# Alternative stropping materials?



## wildbill (Feb 27, 2015)

Not sure if this was the right place to post, but here goes. I kind of have a thing for knives, but I really love carbon steel, not much use for stainless. Going with either material, I want my knife to have an extremely sharp edge. I have been using some old belts and different compounds , trying to find the right combination to fill my needs, and I've even used cardboard and have had decent results. But I would like to hear what everyone else uses, what results they have, and would love suggestions. Thanks!


----------



## Cotton (Oct 12, 2013)

Welcome to the forum&#8230;

You could go old school... US Cavalry has its fine points!
http://www.preparedsociety.com/forum/f84/razor-strop-21995/

On the other hand there are many nice up to date razor strops, just search the net.

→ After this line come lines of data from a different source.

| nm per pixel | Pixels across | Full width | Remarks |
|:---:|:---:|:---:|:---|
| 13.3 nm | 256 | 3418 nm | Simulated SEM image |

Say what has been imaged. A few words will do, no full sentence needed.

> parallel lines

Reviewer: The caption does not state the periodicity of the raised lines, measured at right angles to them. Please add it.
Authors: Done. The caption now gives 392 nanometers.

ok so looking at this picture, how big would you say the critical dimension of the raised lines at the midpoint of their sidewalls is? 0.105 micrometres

For knives I use an old lanskey sharpening system and finish with 100 strokes on an old leather belt.

Sharpening is an art. You can buy high tech gear or use an old Arkansaw stone and a piece of leather. The results are the same! It all depends on your dedication, observation and skill. 

The basics of sharpening carbon steel are time tested and true. You can improvise from time to time but those results are known.


----------



## bbrider (Sep 27, 2013)

Using a straight razor to shave, an edge is a must. I use a strop (canvas and leather) from STRAIGHT RAZOR DESIGNS. I also use their .05 micron chromium oxide spray on the back side of the canvas. I use this to put the finishing touch on my carbon steel knives, as well.


----------



## 40isthenew45 (Jul 29, 2014)

For a low cost and effective solution, go to your local big box lumber store and get a large size paint stir stick, apply a very light coating of your car polish of choice.


----------



## LincTex (Apr 1, 2011)

This isn't my video, but it's what I practice:


----------



## LincTex (Apr 1, 2011)

Hmmmm...

From the same guy.

I'll have to buy some and try it for fun!


----------



## camo2460 (Feb 10, 2013)

I have used Emory cloth with the same results, with the edge being scalpel sharp.


----------